COURT OF SPECIAL APPEALS OF MARYLAND
Feb 10, 2021
No. 1050 (Md. Ct. Spec. App. Feb. 10, 2021)

Opinion

No. 1050

02-10-2021

LUCIANO CRISTOFARO CONTRACTORS, INC. v. DANIEL DEWBERRY


Circuit Court for Baltimore City
Case No. 24-C-17-005374

UNREPORTED

Berger, Arthur, Sharer, J. Frederick (Senior Judge, Specially Assigned), JJ. Opinion by Berger, J. *This is an unreported opinion, and it may not be cited in any paper, brief, motion, or other document filed in this Court or any other Maryland Court as either precedent within the rule of stare decisis or as persuasive authority. Md. Rule 1-104.

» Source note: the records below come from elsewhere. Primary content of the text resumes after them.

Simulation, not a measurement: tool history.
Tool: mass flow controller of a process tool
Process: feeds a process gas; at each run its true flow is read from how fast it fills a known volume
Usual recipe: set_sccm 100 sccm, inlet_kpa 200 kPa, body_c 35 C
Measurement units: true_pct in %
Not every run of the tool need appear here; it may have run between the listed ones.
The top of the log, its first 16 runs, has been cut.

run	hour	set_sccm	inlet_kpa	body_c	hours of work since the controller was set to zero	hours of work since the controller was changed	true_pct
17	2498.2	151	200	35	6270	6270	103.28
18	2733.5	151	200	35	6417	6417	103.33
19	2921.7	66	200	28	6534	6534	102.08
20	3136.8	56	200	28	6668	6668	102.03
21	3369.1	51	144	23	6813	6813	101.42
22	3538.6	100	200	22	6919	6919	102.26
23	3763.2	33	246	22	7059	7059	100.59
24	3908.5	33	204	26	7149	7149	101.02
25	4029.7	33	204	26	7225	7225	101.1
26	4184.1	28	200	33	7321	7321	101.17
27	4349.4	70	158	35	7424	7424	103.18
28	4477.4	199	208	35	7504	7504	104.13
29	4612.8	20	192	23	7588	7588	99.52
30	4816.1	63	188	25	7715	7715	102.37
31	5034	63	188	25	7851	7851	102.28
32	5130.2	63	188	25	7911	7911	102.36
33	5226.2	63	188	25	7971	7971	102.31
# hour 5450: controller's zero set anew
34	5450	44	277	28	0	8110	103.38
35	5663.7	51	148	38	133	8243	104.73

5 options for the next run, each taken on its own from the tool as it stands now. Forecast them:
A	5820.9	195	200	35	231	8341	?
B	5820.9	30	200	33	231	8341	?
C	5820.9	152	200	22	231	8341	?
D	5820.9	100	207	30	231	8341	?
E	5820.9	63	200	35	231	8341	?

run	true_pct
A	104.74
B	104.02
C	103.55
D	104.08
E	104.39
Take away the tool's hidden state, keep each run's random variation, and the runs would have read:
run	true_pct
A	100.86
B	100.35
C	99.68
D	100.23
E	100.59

This case is before us on appeal from a judgment of the Circuit Court for Baltimore City. Daniel Dewberry ("Dewberry"), an agent for Guilford Court, LLC ("Guilford Court"), entered into a contract with Luciano Cristofaro Contractors, Inc. ("Cristofaro"), to build a concrete parking pad on property located at 300A E. University Parkway in Baltimore City. Subsequently, the City of Baltimore ordered that Guilford Court remove the concrete parking pad as the area was not properly zoned for such a structure. After this order, Dewberry, in his individual capacity, filed suit in the District Court of Maryland for Baltimore City against Cristofaro alleging breach of contract and fraud arising out of the construction of the concrete parking on the Property. After Cristofaro prayed a jury trial, the case was transferred to the Circuit Court for Baltimore City. During the trial, Cristofaro moved to dismiss the case based on a lack of standing and further alleged that Dewberry failed to meet his burden of proof. The trial court denied the relief requested by Cristofaro. After a one-day bench trial, the trial court, sitting as the finder of fact, found in favor of Dewberry and entered a judgment against Cristofaro in the amount of $16,242.00.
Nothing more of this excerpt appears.